The problem is, the mass produced chicken most of us are used to doesn't taste like chicken.
The expression 'tastes like chicken' is therefore used for most anything that's not particularly assertive.
There was an episode of Food Detectives, "Tastes Like Chicken" where they served a few different meats to professional chefs (Alex Guarnaschelli and Aarón Sanchez), who had problems identifying all of the meats they were being served ... I can't remember exactly what all of the results were, and I can't find a transcript; I remember Alex being distraught when she realized she was eating guinea pig).
And the cooking show Ham on the Street had a regular segment of 'name that meat', where he'd have hot dogs, or jerky, and try to have people guess what they were.

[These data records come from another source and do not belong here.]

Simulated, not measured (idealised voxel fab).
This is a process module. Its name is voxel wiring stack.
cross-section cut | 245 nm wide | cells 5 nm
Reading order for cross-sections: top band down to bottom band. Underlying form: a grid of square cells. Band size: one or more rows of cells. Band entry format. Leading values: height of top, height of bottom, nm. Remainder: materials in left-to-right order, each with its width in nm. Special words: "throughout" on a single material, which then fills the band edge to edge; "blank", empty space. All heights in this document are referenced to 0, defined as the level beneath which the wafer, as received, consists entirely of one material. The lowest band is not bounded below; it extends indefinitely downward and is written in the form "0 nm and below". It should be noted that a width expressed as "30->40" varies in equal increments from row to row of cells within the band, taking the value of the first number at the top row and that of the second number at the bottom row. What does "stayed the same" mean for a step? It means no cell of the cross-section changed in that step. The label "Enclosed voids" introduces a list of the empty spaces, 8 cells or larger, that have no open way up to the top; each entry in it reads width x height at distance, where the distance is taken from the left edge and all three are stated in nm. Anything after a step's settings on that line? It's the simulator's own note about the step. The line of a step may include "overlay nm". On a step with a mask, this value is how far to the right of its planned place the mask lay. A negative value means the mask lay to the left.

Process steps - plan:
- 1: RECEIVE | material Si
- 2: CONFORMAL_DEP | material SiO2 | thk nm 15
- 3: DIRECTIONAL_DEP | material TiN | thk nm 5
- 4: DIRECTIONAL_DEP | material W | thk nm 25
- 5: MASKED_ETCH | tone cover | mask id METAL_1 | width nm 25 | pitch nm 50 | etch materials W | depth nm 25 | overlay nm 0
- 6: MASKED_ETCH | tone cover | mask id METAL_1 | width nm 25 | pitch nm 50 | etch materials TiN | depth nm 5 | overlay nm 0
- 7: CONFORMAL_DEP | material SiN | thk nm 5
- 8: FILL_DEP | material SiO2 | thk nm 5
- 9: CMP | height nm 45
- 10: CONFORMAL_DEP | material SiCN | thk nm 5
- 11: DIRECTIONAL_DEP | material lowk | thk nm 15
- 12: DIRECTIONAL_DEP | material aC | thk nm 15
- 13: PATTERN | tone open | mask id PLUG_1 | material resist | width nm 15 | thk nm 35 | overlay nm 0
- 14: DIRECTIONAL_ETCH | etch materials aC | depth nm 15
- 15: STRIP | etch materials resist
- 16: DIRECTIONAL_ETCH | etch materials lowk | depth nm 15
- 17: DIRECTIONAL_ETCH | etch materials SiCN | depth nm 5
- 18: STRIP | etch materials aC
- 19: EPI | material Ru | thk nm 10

Part of the issue with substitution is going to be something that has similar cooking characteristics, but that you don't have a reaction to. (I'm actually surprised that you're allergic to chicken, but then listed other poultry)
Turkey's likely the closest of the stuff you listed, particularly if it's the mass produced stuff, it's going to have a similar lack of flavor that most chickens sold in the US has; duck tends to be richer. I haven't had any game birds recently, so can't comment on the pheasant. Alligator I've only had a few times, and the only time in the last decade it was deep fried, so the meat didn't come through.
For substitutions, it'd depend on how you're cooking it, and what part of the bird.
For instance, in place of chicken wings, I might consider frog legs. (although, it's probably been 25 years since I've had 'em, but I seem to recall them being chicken-like ... I just can't remember if they were like white or dark meat chicken) ... but they'd be closer in mass than turkey wings.
For chicken breasts, I'd go with turkey breast cutlets, so they're closer in size. For ground chicken meat, ground turkey will work, just check to see if a recipe calls for a leaner or fattier mix, and get the appropriate turkey. Chicken thighs and legs are a little more strongly flavored ... rabbit might actually work, or duck or pigeon if you have a source.